The first two teams of the Spokane Hoops 3×3 World Invitational played Friday, June 28, 2019, on Hoopfest’s center court in downtown Spokane. City Councilwoman Kate Burke and others have complained that Hoopfest organizers allowed the U.S. Border Patrol to set up a booth at the massive 3-on-3 basketball tournament. (Jesse Tinsley / The Spokesman-Review)
The first two teams of the Spokane Hoops 3×3 World Invitational played Friday, June 28, 2019, on Hoopfest’s center court in downtown Spokane. City Councilwoman Kate Burke and others have complained that Hoopfest organizers allowed the U.S. Border Patrol to set up a booth at the massive 3-on-3 basketball tournament. (Jesse Tinsley / The Spokesman-Review)

Forty-five blocks of downtown Spokane are closed. Hundreds of tournament brackets are posted by the Red Wagon. Thousands of people are walking through Riverfront Park wearing the same shirt.

It’s official: Hoopfest is here for its 30th year. And the excitement around the “greatest basketball weekend on Earth” hasn’t dwindled a bit.

The beginning of basketball competition came early, too, with eight teams competing for $5,000 in an International Basketball Federation-sponsored 3×3 tournament on the center court Friday afternoon. Among the players was former St. Mary’s guard Calvin Hermanson, who put up 3-pointers with former Gonzaga player Josh Perkins watching from the stands.

As opposed to Hoopfest’s 3-on-3 rules, 3×3 is an especially fast-paced version of the game that will debut at the 2020 Tokyo Olympics. It features a 12-second shot clock and no checking the ball after scoring.

But even with other changes, like an ever-improving app for navigating the courts, and big names like Kevin Durant coming to town, the spirit of the weekend remains the same, said volunteer Pam Schermerhorn, a 16-year Hoopfest veteran and supervisor at the team check-in table.

“What hasn’t changed is the smile on a third-grader playing for the first time,” she said.

Schermerhorn said her favorite part of the weekend is being at the check-in table on Friday.

“I love team check-in because everybody’s in a good mood,” she said. “Nobody’s lost a game; nobody’s twisted an ankle.”

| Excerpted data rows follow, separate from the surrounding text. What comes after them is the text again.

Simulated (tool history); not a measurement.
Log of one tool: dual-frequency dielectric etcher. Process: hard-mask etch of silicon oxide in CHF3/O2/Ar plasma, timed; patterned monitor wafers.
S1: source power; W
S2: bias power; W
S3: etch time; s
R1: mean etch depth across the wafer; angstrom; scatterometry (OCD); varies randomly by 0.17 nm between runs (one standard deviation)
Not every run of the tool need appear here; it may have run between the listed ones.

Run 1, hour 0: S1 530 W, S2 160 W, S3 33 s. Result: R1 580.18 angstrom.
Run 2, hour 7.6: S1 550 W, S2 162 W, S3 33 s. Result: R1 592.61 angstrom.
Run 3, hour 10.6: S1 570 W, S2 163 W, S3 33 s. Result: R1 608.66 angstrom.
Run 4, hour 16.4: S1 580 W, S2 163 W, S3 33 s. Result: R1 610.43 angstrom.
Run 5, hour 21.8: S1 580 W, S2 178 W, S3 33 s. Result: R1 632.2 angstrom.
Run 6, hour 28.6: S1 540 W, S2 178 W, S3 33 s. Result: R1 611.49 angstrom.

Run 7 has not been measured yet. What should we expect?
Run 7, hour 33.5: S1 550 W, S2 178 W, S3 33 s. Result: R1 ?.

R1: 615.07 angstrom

Asher and Avi West, 14 and 12, respectively, are among the nearly 24,000 players hoping to bring home a championship shirt on Sunday.

“We’re going to take it,” Avi said.

The brothers started playing in Hoopfest at the first chance they got, third grade, but switched from competing in brackets with other highly competitive amateur players to forming a co-ed team with their cousin a few years ago.

“The dynamic of co-ed brought back the enjoyment of Hoopfest,” their mother, Laura West, said.

Now they have started a trend, and other local amateur players are doing the same, she added.

An hour after the 3×3 tournament concluded Friday night, volunteers moved more than 400 basketball hoops waiting by the curbs into position. For the first Hoopfest, it took all night and until 10 minutes before the first game to get a fraction of the hoops in place.

“Just to check in, we have probably over 100 volunteers,” Schermerhorn said, with about 3,000 total pitching in for the weekend.

After the hoops are all set up, Schermerhorn said she revels in the anticipation of walking by all the empty courts on Saturday morning.

The West brothers can’t wait to get on the court, either. They already have their sights set on playing on center court someday.

“I love basketball,” Asher said. “It’s like my family.”